# Are referees bias towards the home team in the Premier League?

# Dataset information 

Data taken from [https://www.football-data.co.uk](https://www.football-data.co.uk)

Key to results data:  

- Div = League Division
- Date = Match Date (dd/mm/yy)
- Time = Time of match kick off
- HomeTeam = Home Team
- AwayTeam = Away Team
- FTHG and HG = Full Time Home Team Goals
- FTAG and AG = Full Time Away Team Goals
- FTR and Res = Full Time Result (H=Home Win, D=Draw, A=Away Win)
- HTHG = Half Time Home Team Goals
- HTAG = Half Time Away Team Goals
- HTR = Half Time Result (H=Home Win, D=Draw, A=Away Win)  

<u> **Match Statistics (where available)** </u>  
- Attendance = Crowd Attendance
- Referee = Match Referee
- HS = Home Team Shots
- AS = Away Team Shots
- HST = Home Team Shots on Target
- AST = Away Team Shots on Target
- HHW = Home Team Hit Woodwork
- AHW = Away Team Hit Woodwork
- HC = Home Team Corners
- AC = Away Team Corners
- HF = Home Team Fouls Committed
- AF = Away Team Fouls Committed
- HFKC = Home Team Free Kicks Conceded
- AFKC = Away Team Free Kicks Conceded
- HO = Home Team Offsides
- AO = Away Team Offsides
- HY = Home Team Yellow Cards
- AY = Away Team Yellow Cards
- HR = Home Team Red Cards
- AR = Away Team Red Cards
- HBP = Home Team Bookings Points (10 = yellow, 25 = red)
- ABP = Away Team Bookings Points (10 = yellow, 25 = red)

*Note that Free Kicks Conceeded includes fouls, offsides and any other offense commmitted and will always be equal to or higher than the number of fouls. Fouls make up the vast majority of Free Kicks Conceded. Free Kicks Conceded are shown when specific data on Fouls are not available (France 2nd, Belgium 1st and Greece 1st divisions).*

*Note also that English and Scottish yellow cards do not include the initial yellow card when a second is shown to a player converting it into a red, but this is included as a yellow (plus red) for European games.*


In [1]:
# Importing packages ------------------------------------------------------

import pandas as pd
import numpy as np 
import os 

# Reading in data ------------------------------------------------------

years = np.arange(5,23) 
years_1 = np.arange(6,24)

## Convert to string and add trailing 0 
## required for website url data is stored on 

years = years.astype(str)
years = np.char.zfill(years, 2)

years_1 = years_1.astype(str)
years_1 = np.char.zfill(years_1, 2)

## Combining to give out the final years
url_years = np.core.defchararray.add(years, years_1)

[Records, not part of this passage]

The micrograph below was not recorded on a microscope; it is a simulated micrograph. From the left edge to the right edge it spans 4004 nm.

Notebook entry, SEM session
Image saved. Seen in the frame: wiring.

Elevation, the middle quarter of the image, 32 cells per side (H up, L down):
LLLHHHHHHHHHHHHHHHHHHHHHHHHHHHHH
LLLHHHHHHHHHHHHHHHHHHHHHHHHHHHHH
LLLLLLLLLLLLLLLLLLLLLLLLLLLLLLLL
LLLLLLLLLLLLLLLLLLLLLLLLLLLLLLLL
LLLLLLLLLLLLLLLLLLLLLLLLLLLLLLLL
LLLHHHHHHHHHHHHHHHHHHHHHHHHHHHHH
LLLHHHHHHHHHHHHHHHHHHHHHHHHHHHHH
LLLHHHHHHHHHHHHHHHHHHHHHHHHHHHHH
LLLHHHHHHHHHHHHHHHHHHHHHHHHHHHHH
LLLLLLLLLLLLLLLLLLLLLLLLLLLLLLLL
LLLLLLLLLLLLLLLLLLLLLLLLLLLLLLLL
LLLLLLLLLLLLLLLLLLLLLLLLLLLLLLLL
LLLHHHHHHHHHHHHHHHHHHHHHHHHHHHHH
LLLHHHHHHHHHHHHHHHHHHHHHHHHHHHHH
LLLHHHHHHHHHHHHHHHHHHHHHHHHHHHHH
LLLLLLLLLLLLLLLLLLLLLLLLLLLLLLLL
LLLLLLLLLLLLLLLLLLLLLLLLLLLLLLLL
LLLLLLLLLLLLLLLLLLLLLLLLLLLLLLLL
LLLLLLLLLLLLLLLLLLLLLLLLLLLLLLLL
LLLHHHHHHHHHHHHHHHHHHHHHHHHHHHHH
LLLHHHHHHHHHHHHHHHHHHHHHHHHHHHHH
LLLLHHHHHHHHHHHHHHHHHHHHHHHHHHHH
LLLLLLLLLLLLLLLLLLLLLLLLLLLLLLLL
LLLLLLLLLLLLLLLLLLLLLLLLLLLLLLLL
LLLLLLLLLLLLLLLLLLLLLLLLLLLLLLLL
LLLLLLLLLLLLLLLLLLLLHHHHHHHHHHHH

data_url_base = 'https://www.football-data.co.uk/mmz4281/{Year}/E0.csv'


## Check if the data already exists locally (previously compiled incase of no internet)

if os.path.exists("football_data.csv"):
    df_raw = pd.read_csv("football_data.csv", low_memory=False, index_col=False)
else:
    ## creating url list with all years needed
    ## Also adding delimiter '/' between seasons for new column 
    data_urls_list = []
    season = []
    for year in url_years:
        url_with_year = data_url_base.replace('{Year}', year)
        season_year = year[:2] + '/' + year[2:]
        season.append(season_year)
        data_urls_list.append(url_with_year)

    df_list =[] 

    for file in enumerate(data_urls_list):
        df = pd.read_csv(file[1])
        df['Season'] = season[file[0]]
        df_list.append(df)
    
    df = pd.concat(df_list, ignore_index=True)



## Introduction
In this report, we test for, and look to find evidence of, referee bias in favor of home teams in the English Premier League using data for all matches between 2005 and 2022 (current season). A role of the referee is to govern the rules set out by the Football Association (FA) during a football match. 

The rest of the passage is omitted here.